Before CoI Chairman Professor Harold Lutchman and Commissioners Sandra Jones and Samuel Goolsarran, Kissoon testified that the work of public servants must be recognised and the level of their salaries must be updated.
“If we’re going to get a credible Public Service, and if we’re going to recognise their work, then those salaries have to be civilised ones. We need to have immense elevation in public servants’ salaries. Just take a look at how they live,” Kissoon declared.
Kissoon related that in other countries, civil servants and university lecturers are among the most respected groups, and they live fairly comfortable lifestyles. They live in ways strange to Guyanese public servants.
“Once you leave these shores and you go to any society that is not in civil war, a society that is fairly well structured and has a fair economy, two of the most respected and prestigious sectors of the society are civil servants and academics,” he said.
“I remember an administrative officer in one of the faculties at UWI (University of the West Indies) came here to buy furniture. An administrative officer in any one of the UG (University of Guyana) faculties would have to buy Chinese-made furniture with the incomes they get,” he pointed out.
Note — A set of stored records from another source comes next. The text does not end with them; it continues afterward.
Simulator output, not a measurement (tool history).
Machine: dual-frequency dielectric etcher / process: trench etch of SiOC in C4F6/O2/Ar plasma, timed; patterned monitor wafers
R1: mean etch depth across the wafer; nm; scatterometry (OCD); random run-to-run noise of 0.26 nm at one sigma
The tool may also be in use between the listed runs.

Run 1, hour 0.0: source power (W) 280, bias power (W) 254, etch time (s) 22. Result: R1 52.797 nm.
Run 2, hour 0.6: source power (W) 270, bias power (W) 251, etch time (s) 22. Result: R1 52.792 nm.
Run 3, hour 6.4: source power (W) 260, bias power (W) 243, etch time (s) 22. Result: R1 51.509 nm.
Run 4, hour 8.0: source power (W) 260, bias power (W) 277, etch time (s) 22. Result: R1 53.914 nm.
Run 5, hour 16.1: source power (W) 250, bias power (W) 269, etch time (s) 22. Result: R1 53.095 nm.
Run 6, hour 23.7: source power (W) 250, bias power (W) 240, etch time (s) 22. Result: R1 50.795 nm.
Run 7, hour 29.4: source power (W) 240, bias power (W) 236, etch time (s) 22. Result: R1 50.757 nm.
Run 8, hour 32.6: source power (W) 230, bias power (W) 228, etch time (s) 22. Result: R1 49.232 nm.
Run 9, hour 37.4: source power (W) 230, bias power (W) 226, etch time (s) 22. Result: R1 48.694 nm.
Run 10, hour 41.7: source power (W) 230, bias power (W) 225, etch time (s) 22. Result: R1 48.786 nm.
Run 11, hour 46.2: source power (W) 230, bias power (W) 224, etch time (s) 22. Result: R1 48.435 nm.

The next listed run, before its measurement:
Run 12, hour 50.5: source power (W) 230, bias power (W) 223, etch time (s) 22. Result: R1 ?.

Public service is a vital element in any country, he testified, and even though public servants in Guyana are not properly compensated, every aspect of the country’s economy depends on them.
“A society is held together by the Public Service. Every paper that is signed to own a house, to invest, to buy a cow, to buy a cutlass, to use it… you trace this paper trail, and it goes back to people who run the society and keep it going, the public servant… You go to GRA (Guyana Revenue authority) and public servants are in that place without a proper air condition. And we go to them to get our licence. They sit from nine to five, and examine their payments.”
Kissoon attributes the loss of credibility and original status of the public sector to the implementation of the structural adjustment programme by the late President Desmond Hoyte. This, according to him, shifted emphasis to other sectors of the economy, and has defunded the main one.
“I honestly think it began with the structural adjustment programme of President Desmond Hoyte. That programme nearly degutted the public sector…because it shifted emphasis to other sectors; the public sector was defunded [and] the rate of exchange was almost tripled.
“…public servants who were income-earners woke up a morning under structural adjustment, or what you call the ERP (Economic Recovery Programme), and found that the five million dollars that they had in the bank, they only had two now…structural adjustment went too far, and it hurt seriously public service more than any other sector of this country.”
Kissoon said he is shocked at the post-retirement state of some prominent retired public servants who had dedicated their lives to serving Guyana. He was especially hurt when, one afternoon, he was walking in the National Park and met a respected retired teacher at Bishops High School, whose appearance was that of a homeless woman. A conversation with her saddened him after she revealed the amount of her pension to him.
He said that at another time, he caught up with a retired University of Guyana (UG) Vice Chancellor (VC), who is the holder of a PHD in Chemistry and is now living on a $6,000 monthly pension.
“If I tell you my pension, the next thing I’d ask you is for some help,” he said, inciting laughter at the hearings.
RETIREMENT AGE The former UG lecturer said the retirement age of 55 does not allow senior public servants the freedom to enjoy their after-retirement lives.
“Some of my colleagues [fellow lecturers] left [after retirement] and went to other universities after. And when they came back here, it was as if in those years they earned more at those universities than for the 30 years they worked at UG,” he said.
“People work very hard, and you now have to liberate their spirit,” he said, adding that the concept of retirement is to live without the rigors of everyday employment, but to still live well. “People live very badly, and you’re going to retire them with what kind of income?” Kissoon asked.
Kissoon also warned the CoI and the government that society will not forgive them if they do not ensure a better life for public servants.
“In all academic seriousness, this society cries out for some recognition in meaningful ways of the public servant; and the society, this commission and this government will not be forgiven by history if, in the next five years — until we reach the next election — if there is not extensive improvement in the all-round life of public servants,” he warned.